(related to Problem: The Grand Tour)
The first thing to do in trying to solve a puzzle like this is to attempt to simplify it. If you look at Fig. $1,$ you will see that it is a simplified version of the map. Imagine the circular towns to be buttons and the railways to be connecting strings. (See solution to The Four Frogs) Then, it will be seen, we have simply "straightened out" the previous diagram without affecting the conditions. Now we can further simplify by converting Fig. $1$ into Fig. $2,$ which is a portion of a chessboard. Here the directions of the railways will resemble the moves of a rook in chess — that is, we may move in any direction parallel to the sides of the diagram, but not diagonally. Therefore the first town (or square) visited must be a black one; the second must be a white; the third must be a black; and so on. Every odd square visited will thus be black and every even one white. Now, we have $23$ squares to visit (an odd number), so the last square visited must be black. But $Z$ happens to be white, so the puzzle would seem to be impossible of solution.

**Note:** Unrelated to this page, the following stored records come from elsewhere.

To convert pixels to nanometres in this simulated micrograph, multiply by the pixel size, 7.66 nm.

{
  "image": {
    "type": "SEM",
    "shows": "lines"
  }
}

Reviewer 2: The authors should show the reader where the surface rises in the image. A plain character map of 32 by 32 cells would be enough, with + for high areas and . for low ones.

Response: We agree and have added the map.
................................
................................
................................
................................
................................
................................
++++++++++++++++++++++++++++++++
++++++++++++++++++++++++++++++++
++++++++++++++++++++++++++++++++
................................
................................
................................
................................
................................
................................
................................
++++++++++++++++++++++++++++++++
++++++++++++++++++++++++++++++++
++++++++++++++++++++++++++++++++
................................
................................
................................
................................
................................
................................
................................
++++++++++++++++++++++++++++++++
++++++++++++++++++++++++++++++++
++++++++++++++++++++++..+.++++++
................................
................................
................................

As we were told that the man "succeeded" in carrying put his plan, we must try to find some loophole in the conditions. He was to "enter every town once and only once," and we find no prohibition against his entering once the town $A$ after leaving it, especially as he has never left it since he was born, and would thus be "entering" it for the first time in his life. But he must return at once from the first town he visits, and then he will have only $22$ towns to visit, and as $22$ is an even number, there is no reason why he should not end on the white square $Z.$ A possible route for him is indicated by the dotted line from $A$ to $Z.$ This route is repeated by the dark lines in Fig. $1,$ and the reader will now have no difficulty in applying; it to the original map. We have thus proved that the puzzle can only be solved by a return to $A$ immediately after leaving it.